Edward H. Rubenstone, Bensalem, Pa., for plaintiff.
David Strawbridge, Philadelphia, Pa., for defendant.
MEMORANDUM AND ORDER
In this action charging breach of an insurance contract, defendant moved to dismiss plaintiff's second count, a charge based on 42 Pa. C.S.A. § 8371. Defendant claims the statute is void for vagueness. Having considered the parties' briefs, I will deny the motion to dismiss.
42 Pa. C.S.A. § 8371 provides:
In an action arising under an insurance contract, if the court finds that the insurer has acted in bad faith towards the insured, the court may take all of the following actions:
(1) Award interest on the amount of the claim from the date the claim was made by the insured in an amount equal to the prime rate of interest plus 3%.
(2) Award punitive damages against the insurer.
(3) Assess court costs and attorneys fees against the insurer.
Defendant objects to Pennsylvania's statute on two due process grounds. First, he claims the bad faith standard is unconstitutionally vague. Second, he asserts the punitive damages provision allows jurors to create devastating awards without sufficient guidance.
A. The Bad Faith Provision.
To show a statute is void for vagueness, a party must demonstrate the law is impermissibly vague in all of its applications. See Village of Hoffman Estates v. Flipside, Hoffman Estates, 455 U.S. 489, 102 S.Ct. 1186, 1193, 71 L.Ed.2d 362 (1982). In making this analysis, it is necessary to insure the contested statute provides both fair notice to those regulated and adequate enforcement standards to guide the regulators. See Kolender v. Lawson, 461 U.S. 352, 103 S.Ct. 1855, 1858, 75 L.Ed.2d 903 (1983).
The acceptable level of vagueness, however, varies with the subject of regulation and type of penalty. Statutes regulating constitutionally protected activity receive the most exacting scrutiny. Economic regulations, however, are typically subject to a less restrictive vagueness test because their reach is relatively narrow and businesses can be expected to consult relevant legislation before acting. The Supreme Court has also applied a less rigorous vagueness test to statutes with civil penalties because "the consequences of imprecision are qualitatively less severe." Village of Hoffman Estates v. Flipside, Hoffman Estates, 102 S.Ct. at 1193.
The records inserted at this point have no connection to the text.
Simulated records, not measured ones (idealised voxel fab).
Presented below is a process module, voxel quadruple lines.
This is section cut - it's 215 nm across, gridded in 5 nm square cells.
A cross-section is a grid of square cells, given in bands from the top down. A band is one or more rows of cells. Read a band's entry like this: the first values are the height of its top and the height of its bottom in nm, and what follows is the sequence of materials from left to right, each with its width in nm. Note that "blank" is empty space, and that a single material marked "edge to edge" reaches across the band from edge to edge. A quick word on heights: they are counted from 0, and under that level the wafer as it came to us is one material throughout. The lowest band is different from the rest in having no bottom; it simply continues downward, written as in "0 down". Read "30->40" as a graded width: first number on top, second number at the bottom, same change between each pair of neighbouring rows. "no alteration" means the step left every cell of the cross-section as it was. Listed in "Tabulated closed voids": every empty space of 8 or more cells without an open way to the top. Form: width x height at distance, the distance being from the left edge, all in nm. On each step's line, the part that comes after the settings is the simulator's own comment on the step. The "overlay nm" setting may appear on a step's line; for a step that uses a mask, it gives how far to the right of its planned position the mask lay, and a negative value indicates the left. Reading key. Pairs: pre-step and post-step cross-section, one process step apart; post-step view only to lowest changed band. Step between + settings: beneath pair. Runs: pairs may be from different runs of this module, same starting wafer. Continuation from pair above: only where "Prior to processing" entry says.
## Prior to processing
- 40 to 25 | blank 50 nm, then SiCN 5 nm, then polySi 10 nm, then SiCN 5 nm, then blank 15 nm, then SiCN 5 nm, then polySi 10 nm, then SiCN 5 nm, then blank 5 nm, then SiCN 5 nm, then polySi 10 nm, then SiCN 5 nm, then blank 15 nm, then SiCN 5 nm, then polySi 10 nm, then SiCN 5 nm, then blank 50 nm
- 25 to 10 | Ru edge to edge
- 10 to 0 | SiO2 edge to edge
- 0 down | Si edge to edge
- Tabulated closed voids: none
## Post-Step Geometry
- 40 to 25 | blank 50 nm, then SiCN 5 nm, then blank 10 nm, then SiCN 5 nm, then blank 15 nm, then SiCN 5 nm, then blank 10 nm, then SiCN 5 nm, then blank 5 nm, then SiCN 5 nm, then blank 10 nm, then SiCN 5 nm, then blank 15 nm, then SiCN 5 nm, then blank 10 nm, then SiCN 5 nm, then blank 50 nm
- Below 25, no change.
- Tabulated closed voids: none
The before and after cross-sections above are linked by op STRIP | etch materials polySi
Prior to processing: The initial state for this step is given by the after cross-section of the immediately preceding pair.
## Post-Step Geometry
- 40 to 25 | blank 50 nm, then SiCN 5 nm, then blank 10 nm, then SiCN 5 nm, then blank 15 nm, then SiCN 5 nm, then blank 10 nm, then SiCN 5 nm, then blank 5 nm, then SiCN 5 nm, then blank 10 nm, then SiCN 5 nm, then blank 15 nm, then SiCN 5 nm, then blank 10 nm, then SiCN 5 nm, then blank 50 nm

Another important factor in the vagueness inquiry is the nature and history of the contested term. As the Supreme Court wrote in Connally v. General Construction Co., 269 U.S. 385, 46 S.Ct. 126, 70 L.Ed. 322 (1926):
[I]t will be enough for present purposes to say generally that the decisions of the court, upholding statutes as sufficiently certain, rested upon the conclusion that they employ words or phrases having a technical or other special meaning, well enough known to enable those within reach to correctly apply them, or a well-settled common-law meaning, notwithstanding an element of degree in the definition as to which estimates might differ. Id. 46 S.Ct. at 127-8 (internal citations omitted).
In Rose v. Locke, 423 U.S. 48, 96 S.Ct. 243, 46 L.Ed.2d 185 (1975), the Supreme Court upheld a Tennessee statute which proscribed "crimes against nature." The Court explained the term was "no more vague than many other terms used to describe criminal offenses at common law and now codified in state and federal penal codes." Id. 96 S.Ct. at 244. The opinion noted the term "crimes against nature" has been used in the English language for centuries, and that many jurisdictions still use it. The Court concluded: "Anyone who cared to do so could certainly determine what particular acts have been considered crimes against nature, and there can be no contention that the respondent's acts were ones never committed as such." Id.
Given the Rose holding, section 8371 can not be deficiently vague. Tennessee's statute was not only criminal, but intruded (at least on some level) on a constitutionally protected area. By contrast, section 8371 is a business regulation with civil penalties. Because of both factors, the vagueness inquiry must be less stringent.
More important, though, is the origin and history of both terms. "Crimes against nature," as the Rose Court discussed, was a common law term that modern courts and legislatures have adopted. The term "good faith" shares this background.
Pennsylvania courts have vast experience in numerous areas with the term "good faith." As plaintiff's brief illustrates, the Pennsylvania courts have addressed the term in a variety of contexts including negotiable instruments and insurance law, and the state legislature has passed a number of statutes that use the term.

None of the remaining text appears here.